In [11]:
import argparse
import sys
from typing import Tuple

import gamspy as gp
import gamspy.math
import numpy as np
import torch
import torch.nn as nn
import torch.nn.functional as F
import torch.optim as optim
from torch.optim.lr_scheduler import StepLR
from torchvision import datasets, transforms
import pandas as pd

Define feed-forward network comprises an input layer of 784 neurons, representing the 784 pixels of the input image, while the hidden layer contains 800 neurons.

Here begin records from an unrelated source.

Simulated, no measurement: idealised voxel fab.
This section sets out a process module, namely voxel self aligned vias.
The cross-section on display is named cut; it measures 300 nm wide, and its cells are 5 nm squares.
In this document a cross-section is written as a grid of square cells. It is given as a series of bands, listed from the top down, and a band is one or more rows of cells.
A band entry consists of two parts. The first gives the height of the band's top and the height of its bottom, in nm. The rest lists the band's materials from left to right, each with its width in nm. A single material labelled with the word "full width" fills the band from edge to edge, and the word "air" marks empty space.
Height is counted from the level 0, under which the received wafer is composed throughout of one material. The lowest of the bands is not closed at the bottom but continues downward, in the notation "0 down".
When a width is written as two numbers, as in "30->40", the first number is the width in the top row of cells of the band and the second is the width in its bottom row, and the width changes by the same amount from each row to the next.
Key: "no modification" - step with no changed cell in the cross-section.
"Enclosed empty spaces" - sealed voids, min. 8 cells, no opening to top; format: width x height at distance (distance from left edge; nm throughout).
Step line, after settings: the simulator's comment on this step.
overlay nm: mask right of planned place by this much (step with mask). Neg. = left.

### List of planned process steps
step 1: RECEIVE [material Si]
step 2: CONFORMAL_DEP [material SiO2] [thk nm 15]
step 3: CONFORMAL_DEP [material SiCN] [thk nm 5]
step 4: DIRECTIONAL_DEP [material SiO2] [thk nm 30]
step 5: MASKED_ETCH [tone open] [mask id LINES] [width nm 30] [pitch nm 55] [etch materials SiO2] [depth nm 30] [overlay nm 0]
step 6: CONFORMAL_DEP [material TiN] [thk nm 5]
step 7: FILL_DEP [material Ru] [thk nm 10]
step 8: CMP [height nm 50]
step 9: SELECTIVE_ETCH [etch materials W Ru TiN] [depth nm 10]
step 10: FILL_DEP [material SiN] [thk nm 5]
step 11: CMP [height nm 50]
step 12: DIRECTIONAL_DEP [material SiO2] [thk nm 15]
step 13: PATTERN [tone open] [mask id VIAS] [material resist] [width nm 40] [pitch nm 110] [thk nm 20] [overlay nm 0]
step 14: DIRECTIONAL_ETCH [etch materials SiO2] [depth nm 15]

The output layer has 10 neurons, each corresponding to one of the 10 possible digits.

In [12]:
hidden_layer_neurons = 20

class SimpleModel(nn.Module):
    def __init__(self):
        super().__init__()
        self.l1 = nn.Linear(784, hidden_layer_neurons, bias=False)
        self.activation = nn.Tanh()
        self.l2 = nn.Linear(hidden_layer_neurons, 10, bias=False)

    def forward(self, x):
        x = torch.reshape(x, (x.shape[0], -1))
        x = self.l1(x)
        x = self.activation(x)
        logits = self.l2(x)
        output = F.log_softmax(logits, dim=1)
        return output

Define training functions

In [13]:
def train(args, model, device, train_loader, optimizer, epoch):
    model.train()
    for batch_idx, (data, target) in enumerate(train_loader):
        data, target = data.to(device), target.to(device)
        optimizer.zero_grad()
        output = model(data)
        loss = F.nll_loss(output, target)
        loss.backward()
        optimizer.step()
        if batch_idx % args.log_interval == 0:
            print('Train Epoch: {} [{}/{} ({:.0f}%)]\tLoss: {:.6f}'.format(
                epoch, batch_idx * len(data), len(train_loader.dataset),
                100. * batch_idx / len(train_loader), loss.item()))
            if args.dry_run:
                break

In [14]:
def test(model, device, test_loader):
    model.eval()
    test_loss = 0
    correct = 0
    with torch.no_grad():
        for data, target in test_loader:
            data, target = data.to(device), target.to(device)
            output = model(data)
            test_loss += F.nll_loss(output, target, reduction='sum').item()  # sum up batch loss
            pred = output.argmax(dim=1, keepdim=True)  # get the index of the max log-probability
            correct += pred.eq(target.view_as(pred)).sum().item()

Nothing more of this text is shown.